Within a week there had been a complaint filed against her for "vandalizing" someone's door... by taping an apology note on there.

Good times.

[–] [email protected] 24 points 9 months ago (2 children)

You ask me to keep it down at 9 am? I will probably tell you to go fuck yourself

Ah yes, YTA then.

[–] [email protected] 3 points 8 months ago (1 children)

I know it is fun to sleep in on a weekend but 9 am is very much "waking hours". It is also when kids are up and bouncing around because saturday morning cartoons are on (... do kids still watch digimon? probably not) and people are getting started on the long projects that take all day.

Because they are just as entitled to live in their space as you are.

I dunno. I was raised that 2200-0800 are "quiet time", regardless of the day of the week. Outside of that? Try not to be an asshole but... people gotta live. That said, if I know a neighbor just had a kid or something I tend to make that closer to 2100-0800. But people got stuff to do.
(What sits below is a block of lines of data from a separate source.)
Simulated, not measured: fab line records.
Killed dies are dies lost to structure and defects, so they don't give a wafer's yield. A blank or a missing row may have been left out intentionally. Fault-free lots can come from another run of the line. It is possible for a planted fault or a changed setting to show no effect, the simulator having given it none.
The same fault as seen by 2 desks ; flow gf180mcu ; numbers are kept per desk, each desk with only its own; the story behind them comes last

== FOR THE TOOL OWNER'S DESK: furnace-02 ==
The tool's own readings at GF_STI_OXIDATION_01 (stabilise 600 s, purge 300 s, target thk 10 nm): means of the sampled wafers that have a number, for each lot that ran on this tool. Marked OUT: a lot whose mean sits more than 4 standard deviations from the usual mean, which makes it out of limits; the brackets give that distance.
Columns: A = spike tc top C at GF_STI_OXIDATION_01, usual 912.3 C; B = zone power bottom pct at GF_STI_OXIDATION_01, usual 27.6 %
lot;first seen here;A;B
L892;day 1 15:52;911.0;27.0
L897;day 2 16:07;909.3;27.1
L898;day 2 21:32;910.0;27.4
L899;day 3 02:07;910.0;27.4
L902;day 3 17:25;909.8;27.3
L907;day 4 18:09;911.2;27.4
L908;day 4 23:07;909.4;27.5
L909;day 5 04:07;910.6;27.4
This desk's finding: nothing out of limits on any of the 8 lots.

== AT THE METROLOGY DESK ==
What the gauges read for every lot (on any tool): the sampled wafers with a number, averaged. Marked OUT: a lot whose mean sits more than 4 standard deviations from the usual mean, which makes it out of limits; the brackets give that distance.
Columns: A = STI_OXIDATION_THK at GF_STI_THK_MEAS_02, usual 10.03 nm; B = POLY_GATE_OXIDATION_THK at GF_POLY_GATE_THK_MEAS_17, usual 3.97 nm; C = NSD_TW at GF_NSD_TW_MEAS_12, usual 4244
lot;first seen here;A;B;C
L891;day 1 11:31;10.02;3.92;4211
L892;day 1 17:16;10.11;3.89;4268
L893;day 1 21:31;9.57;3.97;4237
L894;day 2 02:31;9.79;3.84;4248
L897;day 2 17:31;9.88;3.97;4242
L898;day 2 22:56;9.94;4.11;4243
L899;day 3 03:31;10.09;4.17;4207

If you need more than that? I have seen an increasing number of "quiet" apartment complexes where everyone is expected to wear headphones and... those sound miserable to me but you do you. Also, sound insulation is not THAT expensive and is a potentially good choice for the people who want to sleep until noon.

[–] [email protected] 3 points 8 months ago (1 children)

quiet apartment complexes

Property developers will do literally anything but invest 2 €/m² in decent sound insulation. What the hell.

Soundproofing should be just as mandatory as fireproofing, it's such a stupid problem to be having and it's one of the main drivers causing people to flee to single family homes which is a whole environmental and socioeconomic catastrophe.

[–] [email protected] 1 points 8 months ago (1 children)

The issue is that insulated walls make everything harder. Piping, wiring, etc. So any upgrade gets a lot more tedious (so expensive) and any repair similarly costs more. I also imagine a lot of property developers/construction firms are still wary after Asbestos and are just waiting for the shoe to drop on "Little Timmy poked a hole in the wall and started eating the cotton candy and died".

It also matters a lot less because of global warming but insulation also has strong implications on climate control where the idea is for the sunny side to diffuse heat to the shaded side of the building and so forth.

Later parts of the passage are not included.